ChainRulesCore.jl
ChainRulesCore.jl copied to clipboard
Make `ProjectTo` convert `Tangent` back to `Diagonal`, etc, when safe
The example from https://github.com/JuliaDiff/ChainRulesCore.jl/issues/441#issuecomment-902941440 is x -> sqrt(Diagonal(x)), whose implementation is sqrt.(x.diag). At present, Zygote returns a "structural" tangent for this, i.e. a NamedTuple. When the .diag is the very first operation being performed, this is returned, but if it occurs after other operations, then their gradients will tend not to understand this.
This PR proposes that there should be a method ProjectTo{Diagonal}(::Tangent) which converts this back to the "natural" form, i.e. to another Diagonal. To try it out:
# ] dev ChainRulesCore
using Zygote, ChainRulesCore, LinearAlgebra
gradient(x -> sum(sqrt.(x.diag)), Diagonal([1,2,3])) # returns a NamedTuple containing a vector.

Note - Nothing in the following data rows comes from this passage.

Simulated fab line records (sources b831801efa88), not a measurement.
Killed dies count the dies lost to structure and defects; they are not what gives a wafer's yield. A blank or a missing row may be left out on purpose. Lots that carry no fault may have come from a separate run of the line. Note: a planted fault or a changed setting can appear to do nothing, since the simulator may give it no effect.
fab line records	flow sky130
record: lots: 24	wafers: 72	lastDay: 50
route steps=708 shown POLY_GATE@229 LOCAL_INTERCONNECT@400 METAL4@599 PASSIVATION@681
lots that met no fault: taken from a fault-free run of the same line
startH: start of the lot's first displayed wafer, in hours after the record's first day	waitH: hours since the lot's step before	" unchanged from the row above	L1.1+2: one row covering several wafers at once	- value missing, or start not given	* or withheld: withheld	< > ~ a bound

gradient(x -> sum(sqrt.((cbrt.(x)).diag)), Diagonal([1,2,3])) # gradient of cbrt.(x) fails
# Instead of hacking the gradient for getproperty, for now insert this:
function ChainRulesCore.rrule(::typeof(identity), x::AbstractArray)
x, dx -> (NoTangent(), ProjectTo(x)(dx))
end
gradient(x -> sum(sqrt.(identity(x).diag)), Diagonal([1,2,3]))[1] # returns a Diagonal
gradient(x -> sum(sqrt.((identity(cbrt.(x))).diag)), Diagonal([1,2,3]))[1] # works!
# Note these print T = Any, from (::Tangent{T}) where T = (@show T; ...)
There ~~are~~ were two immediate hurdles here. ~~One is that, to work with Base's sqrt(::Diagonal) method, you would have to insert a projection step into Zygote's litereal_getproperty adjoint definition. It's not immediately obvious to me how to do that.~~ Done in https://github.com/FluxML/Zygote.jl/pull/1104
~~The second is that Zygote makes a Tangent{Any} here. I thought that dx::Tangent{T} was supposed to always have typeof(x) == T exactly. If that's not true, then must we worry about getting a Tangent which doesn't come from a Diagonal at all?~~ See below, I guess this wants https://github.com/FluxML/Zygote.jl/pull/1057
I added a similar line for UpperTriangular. At present x::UpperTriangular accepts dx::Diagonal as a "natural" gradient. If it must accept dx::Tangent{Diagonal} too, well we could write a method for that. But how generally that can work I don't know. I'm not sure it's worth trying.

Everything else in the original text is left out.